The Sassons' Archive project ("The Sassoon Family: Jewish Plutocrats between East and West in an Age of Change") received a four-year research grant from the Israel Science Foundation (ISF). Together with two students we have catalogued over 7200 letters (half of which were also scanned), most of them in Judeo-Arabic, dating 1850-1900. The letters include vast quantities of information, most of it unknown. I imagine that the publication of these documents will open new avenues of research in economic history, colonial history, history of Iraqi Jews in the Far East, and their interaction with the British elite, etc. A few scholars in Israel and abroad are already interested in our findings. We hope to produce a solid database for the study of an elite group as well as a Jewry that has been neglected. I intend to initiate a conference and later a publication that will draw on this Sassons' archive database
            The Sassoon project has greatly expanded my academic interests, both geographically and chronologically. While continuing my work on the heart of the Ottoman Empire, in the pre-Tanzimat period, I have moved to its eastern province – present day Iraq and beyond to Persia and the Far East in the second half of the nineteenth century. This came at the very same period I was working on Turkey (no. 8) which dealt with Ottoman Jewry in the nineteenth century and the Turkish republican period. These two projects moved away from my earlier work on Ottoman Jewry and together with several articles (e.g. nos. 44, 48, 49, 56) attest to the chronological expansion as well.
Aside from the chronological and geographical (Iraq, Far East, Morocco [no. 54]) shift in my work, there is a definite thematic shift towards social and cultural history, with a growing interest in everyday life and material culture.
 
Future Plans
Many plans for the future are on my horizon. I have already committed myself to several projects that will inevitably lead to some new issues and ideas. 2011 is the last year of my project on the Sassoon family archive, sponsored by the ISF. I intend to apply for further funding in order to broaden and complete this important project, that has extensive scholarly potential.
* I plan to write a book on the Ottoman-Jewish Family, a subject that has received limited research to this day. The study will incorporate gender studies, recent research on power relations, mentality and social norms, women and family in Ottoman society. The anthropological discipline interests and even fascinates me, and I adopt the standing point of an anthropologist, depicting, analyzing and explaining ceremonies, social constructions and actions vis-à-vis this subject and others. An extensive corpus of sources that I have accumulated over the last twenty years will be incorporated into this study. I am certain that this work will be an important contribution to our knowledge of Jewish and Ottoman history, and will enable future comparative studies.

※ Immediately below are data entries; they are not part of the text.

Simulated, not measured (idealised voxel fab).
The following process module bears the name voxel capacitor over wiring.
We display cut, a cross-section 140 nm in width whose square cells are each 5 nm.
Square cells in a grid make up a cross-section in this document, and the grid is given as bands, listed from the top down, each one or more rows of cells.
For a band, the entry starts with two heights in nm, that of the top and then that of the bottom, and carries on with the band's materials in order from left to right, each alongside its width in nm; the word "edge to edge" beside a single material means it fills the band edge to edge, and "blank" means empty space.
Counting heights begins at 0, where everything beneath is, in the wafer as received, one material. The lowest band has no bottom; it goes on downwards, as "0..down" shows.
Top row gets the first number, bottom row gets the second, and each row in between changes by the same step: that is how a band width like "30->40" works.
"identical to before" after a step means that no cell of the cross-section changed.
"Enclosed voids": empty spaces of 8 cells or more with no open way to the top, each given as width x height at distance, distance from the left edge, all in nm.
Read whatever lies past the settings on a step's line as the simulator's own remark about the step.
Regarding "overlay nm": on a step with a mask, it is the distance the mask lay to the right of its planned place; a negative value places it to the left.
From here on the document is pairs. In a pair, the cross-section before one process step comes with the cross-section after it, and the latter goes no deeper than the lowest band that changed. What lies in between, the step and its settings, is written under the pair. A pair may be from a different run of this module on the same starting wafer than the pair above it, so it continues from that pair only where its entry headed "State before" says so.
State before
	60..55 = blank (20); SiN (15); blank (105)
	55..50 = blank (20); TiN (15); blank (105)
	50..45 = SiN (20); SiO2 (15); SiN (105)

* I was invited to write an extensive entry, "Ottoman Jewry" for the Oxford Bibliographies Online. It is an annotated bibliography, containing up to 150 items, summing up 'the state of the art'. (see letter).
* In 2011 I was appointed the editor of Sefer Yerushalayim - the Ottoman Period (Sixteenth to the Eighteenth Centuries. See letter), Yad Yizhak Ben-Zvi, Jerusalem. This will be a part of a prestigious series, edited and written by leading scholars. The advisory board includes Prof. Amnon Cohen, Prof. Amy Singer and Prof. Dror Zeevi. I have also agreed to edit another volume for the Ben-Zvi Institute series on the Jewish communities –on the Palestinian Sephardi "Yishuv' in the nineteenth and early twentieth centuries. The last two publications to gether with my synthetic innovative introductory chapter on sixteenth century Safed (no. 20) and my courses in the university express my ongoing interest in the history of Palestine during the Ottoman period. Furthermore, I have signed a contract to write part of a book for the Open University, titled: The Ottomans. I will be covering be the subject of legal and social status of the dhimmis.